Boudreaux correctly responded that minimum wage legislation is unethical because the government strips “some people of economic opportunity in order to artificially enhance the opportunities available to other people.”

Although Don’s response is certainly correct, I do not believe arguments of fairness, morals, or constitutionality carry much weight with the standard liberal position espoused by Mr. Hutcheson. I believe that he needs to understand that raising the minimum wage hurts everyone, as other individuals and the economy as a whole are outright harmed by such policy by much more than than those who are helped. This can be seen by realizing that the money that is now going to a higher minimum wage WILL NECESSARILY cause one or a combination of the following:

1) In an attempt to offset the higher minimum wage, the business will fire or refuse to hire other employees. Especially from the poorest among us, many individuals. will either lose their job or not be able to get jobs at all moving forward. The cost of raising the minimum wage is just like the cost of raising a commodity. For instance, consider the scenario where the price of apples — a basic pantry item for most everybody — goes from $1.50/pound to $2.00/pound. Fewer people will buy the apples, or people will buy fewer apples overall. So it is also with a higher minimum wage; if a unit of labor costs more,fewer units of labor will be purchased overall. As a result, the economy will likely contract because of the loss of jobs resulting from a wage hike.

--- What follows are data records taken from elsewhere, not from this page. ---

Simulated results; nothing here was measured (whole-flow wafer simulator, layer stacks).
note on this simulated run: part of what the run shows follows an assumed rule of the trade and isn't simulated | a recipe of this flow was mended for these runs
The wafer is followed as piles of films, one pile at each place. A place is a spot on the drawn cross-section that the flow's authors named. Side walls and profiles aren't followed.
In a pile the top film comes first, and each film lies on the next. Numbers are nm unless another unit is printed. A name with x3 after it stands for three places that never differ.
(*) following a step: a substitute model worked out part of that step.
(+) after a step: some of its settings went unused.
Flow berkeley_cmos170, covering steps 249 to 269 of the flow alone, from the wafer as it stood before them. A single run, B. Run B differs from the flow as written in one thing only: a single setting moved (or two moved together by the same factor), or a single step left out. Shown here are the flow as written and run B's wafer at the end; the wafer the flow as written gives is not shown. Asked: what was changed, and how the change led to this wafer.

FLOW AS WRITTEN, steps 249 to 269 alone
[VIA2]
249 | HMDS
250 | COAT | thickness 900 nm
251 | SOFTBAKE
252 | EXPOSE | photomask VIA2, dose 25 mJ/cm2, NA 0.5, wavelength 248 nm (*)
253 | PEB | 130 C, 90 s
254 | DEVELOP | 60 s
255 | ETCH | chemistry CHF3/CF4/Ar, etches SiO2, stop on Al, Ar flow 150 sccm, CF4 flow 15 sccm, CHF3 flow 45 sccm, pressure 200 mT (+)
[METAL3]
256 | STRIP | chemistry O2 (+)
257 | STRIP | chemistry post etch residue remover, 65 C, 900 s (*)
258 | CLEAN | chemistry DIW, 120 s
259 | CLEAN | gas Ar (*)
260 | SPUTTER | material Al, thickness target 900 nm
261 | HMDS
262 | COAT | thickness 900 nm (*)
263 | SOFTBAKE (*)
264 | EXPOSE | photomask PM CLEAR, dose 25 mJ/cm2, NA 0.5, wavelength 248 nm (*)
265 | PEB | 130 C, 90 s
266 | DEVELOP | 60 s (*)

2) The business can simply earn less profit. If more of the earnings must go to the cost of labor, the business earns less profit overall. For some minimum wage advocates, perhaps that is the actual goal — to keep businesses from earning too much at the top. But in reality, the loss of business capital (from both large corporations to small mom and pops) means there is less money to grow the existing business, or for future business endeavors. Whether it is reinvested directly back into the business with equipment upgrades or growing the business through new employees or expansion, earning less money for the company creates a ripple effect. The less a company can earn, the less it can help grow the economy. Impeding its ability to do so, through the imposition of mandated wage increases, is harmful.

3) In order to offset the increased wage cost, a business, if possible, can choose to raise its prices. This will attempt to ensure that the company earns the same amount as before. But the effect of the price increase is negative. As prices increase, supply and demand dictates that some customers will simply not buy (reducing GDP) and the rest will have their standard of living go down (because they are paying more just to have the same product as before).

Every one of these responses — cutting jobs, loss of business capital, and raising prices — are bad for the employees and the economy as a whole. Though the minimum wage hikes sound good in theory, in reality, economies don’t exist in a vacuum. These types of policies hurt more than help. The three aforementioned points overwhelm anything positive going to minimum wage recipients; in reality, it is a bigger net cost to the system.

Would ⅔ of the population still support the minimum wage it if they understood how devastating it would be both to the most economically disadvantaged people and to the economy as a whole? People have continuously been pitched the false idea that the economy improves because minimum wage recipients will spend their extra money. Minimum wage policy is an impediment. Economics 101 reminds us that in fact, it is more stimulative for the economy that the employer keep the money and reinvest it than for the worker to merely spend it. That is how you grow the economy.